Gardening is hard. With so many things to learn, ranging from what to plant when, what plants work for your "hardiness zone", what needs how much water, which plants need what minerals added, it can all be very dissuasive for those who aren't already gardening.
This article will give you everything you need to get started as soon as you're done reading it, I guarantee it.
Some people, myself included before I researched the topic, don't understand why others grow food for themselves, especially when we have bountiful amounts at stores less than 10 minutes from our homes. There are literally too many to list, but here's the top reasons to grow as much of your own food as possible:
1) Nutrition and Health: Vegetables at the grocery store are grown solely for weight using nitrogen based fertilizers to pump out as much marketable biomass as possible. While they usually look amazing, they very rarely have nature's real nutritional value. This is due to the soil quality. As farms continually farm the same plots year round, nutrients become more and more scarce, leaving less nutrition for the plant, and less nutrition and flavor for you.

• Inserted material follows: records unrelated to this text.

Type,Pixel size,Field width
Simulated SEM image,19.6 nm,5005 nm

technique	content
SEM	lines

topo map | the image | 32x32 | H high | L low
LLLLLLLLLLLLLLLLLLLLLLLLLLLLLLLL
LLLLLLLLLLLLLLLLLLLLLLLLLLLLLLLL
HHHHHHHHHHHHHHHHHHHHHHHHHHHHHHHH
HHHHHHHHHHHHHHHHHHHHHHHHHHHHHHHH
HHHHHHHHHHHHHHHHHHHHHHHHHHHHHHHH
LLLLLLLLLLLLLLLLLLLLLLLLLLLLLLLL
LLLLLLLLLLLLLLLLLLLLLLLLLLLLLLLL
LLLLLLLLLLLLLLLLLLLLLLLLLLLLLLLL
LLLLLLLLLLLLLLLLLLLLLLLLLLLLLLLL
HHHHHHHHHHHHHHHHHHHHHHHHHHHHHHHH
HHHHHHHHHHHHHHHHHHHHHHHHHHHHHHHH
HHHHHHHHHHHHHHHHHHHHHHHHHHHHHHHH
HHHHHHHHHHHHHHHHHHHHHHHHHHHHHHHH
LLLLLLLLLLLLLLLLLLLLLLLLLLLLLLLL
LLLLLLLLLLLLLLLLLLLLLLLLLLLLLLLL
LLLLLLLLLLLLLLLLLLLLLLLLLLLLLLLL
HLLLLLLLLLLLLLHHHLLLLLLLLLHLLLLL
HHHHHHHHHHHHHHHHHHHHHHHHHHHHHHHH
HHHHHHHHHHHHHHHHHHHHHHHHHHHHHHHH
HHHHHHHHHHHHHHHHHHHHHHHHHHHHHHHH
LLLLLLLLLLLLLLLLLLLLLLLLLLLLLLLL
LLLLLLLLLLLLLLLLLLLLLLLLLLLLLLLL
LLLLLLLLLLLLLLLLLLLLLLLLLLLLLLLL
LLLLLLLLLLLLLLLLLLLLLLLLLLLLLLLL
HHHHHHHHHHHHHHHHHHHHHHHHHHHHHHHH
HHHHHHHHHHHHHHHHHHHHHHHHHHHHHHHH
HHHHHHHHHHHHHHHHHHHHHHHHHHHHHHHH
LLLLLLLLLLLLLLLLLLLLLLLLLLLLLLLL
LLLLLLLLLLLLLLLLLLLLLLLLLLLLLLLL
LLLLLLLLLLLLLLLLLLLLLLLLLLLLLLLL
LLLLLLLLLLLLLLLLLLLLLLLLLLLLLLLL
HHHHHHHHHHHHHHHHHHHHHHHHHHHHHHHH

2) The Environment: Most of the tomatoes you eat come from hydroponic farms in Texas, or Oklahoma when grown out of season. When grown in the winter, these massive greenhouses must be heated, then packed onto giant 18 wheelers to ship them to your grocery stores, possibly hundreds of miles away. It's easy to see how this is an unnecessary stress, and this is just one vegetable. Producing your own food lets the environment breathe, every little bit helps.
3) Financial: Once your personal garden is cranking out your favorite produce, you'll see a dramatic difference in your expenses, especially if you weren't big on eating produce before. Once you taste home grown vegetables, you'll be surprised how you develop a craving for them overtime, which will cut out other grocery expenses. While it does cost some money up front, the cost to maintain it is literally water, and the occasional bag of compost to enrich the soil once per season - about $3-5 per 20 square feet of garden.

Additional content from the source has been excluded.